The DAG is expressed in a file called spec.yaml. Its syntax borrows from GitHub Actions (${{ }} expressions) and Astronomer's DAG Factory (declarative DAG definition), with additions for fan-out, argument binding, conditional execution, and task grouping.

Key constructs:

  • partial binds arguments to literal values or ${{ }} references.
  • map fans a task out over an iterable — one invocation per item.
  • mapvalues fans out while preserving (key, value) pairs.
  • skipif conditionally skips a task based on boolean condition functions.
  • Task groups (type: task-group) organize related tasks under a heading.

For the complete field-by-field reference, see the spec.yaml reference.


Compilation

wt-compiler reads the spec and produces a standalone pixi workspace. The "compile, don't interpret" design means there is no opaque runtime interpreter — what you see in the generated code is what executes. This makes compiled workflows easy to read, diff, and version-control.
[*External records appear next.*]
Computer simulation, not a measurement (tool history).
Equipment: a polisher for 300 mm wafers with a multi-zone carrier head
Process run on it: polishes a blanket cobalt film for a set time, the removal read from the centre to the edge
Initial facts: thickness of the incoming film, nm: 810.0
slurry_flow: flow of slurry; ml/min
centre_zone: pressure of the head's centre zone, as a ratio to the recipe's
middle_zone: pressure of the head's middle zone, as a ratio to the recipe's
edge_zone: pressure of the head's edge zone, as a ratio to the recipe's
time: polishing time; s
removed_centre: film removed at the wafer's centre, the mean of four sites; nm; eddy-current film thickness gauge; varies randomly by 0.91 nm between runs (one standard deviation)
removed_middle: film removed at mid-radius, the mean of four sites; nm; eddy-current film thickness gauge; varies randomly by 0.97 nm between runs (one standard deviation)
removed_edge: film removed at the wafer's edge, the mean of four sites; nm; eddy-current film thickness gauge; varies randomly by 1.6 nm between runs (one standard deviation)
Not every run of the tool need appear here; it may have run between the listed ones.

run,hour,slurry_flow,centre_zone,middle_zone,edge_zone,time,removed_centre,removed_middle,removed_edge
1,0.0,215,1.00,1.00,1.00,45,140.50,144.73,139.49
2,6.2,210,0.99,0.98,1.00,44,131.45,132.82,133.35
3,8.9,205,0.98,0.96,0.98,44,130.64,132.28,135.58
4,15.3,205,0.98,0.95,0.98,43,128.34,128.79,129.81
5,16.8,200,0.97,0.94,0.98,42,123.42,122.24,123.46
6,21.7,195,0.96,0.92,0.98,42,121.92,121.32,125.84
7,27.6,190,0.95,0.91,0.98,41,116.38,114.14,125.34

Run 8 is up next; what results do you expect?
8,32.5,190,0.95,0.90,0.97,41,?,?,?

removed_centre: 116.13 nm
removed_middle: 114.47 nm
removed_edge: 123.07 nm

During compilation, the compiler:

  1. Resolves requirements into a temporary environment (conda packages and/or PyPI packages).
  2. Discovers registered functions by running wt-registry as a subprocess inside that environment — no direct imports, no dependency conflicts.
  3. Validates the spec against the discovered function schemas.
  4. Generates plain Python code that wires functions together using wt-task method chains (.partial(), .map(), .call()).
  5. Pins every dependency version so the workflow is fully reproducible.

The compiled output includes DAG code, parameter schemas (JSON Schema for web forms), a pixi.toml for environment management, a Dockerfile, and tests. The output directory is named <prefix>-<id-with-hyphens>-workflow — for example, a spec with id: add_then_double and the default wt prefix produces wt-add-then-double-workflow.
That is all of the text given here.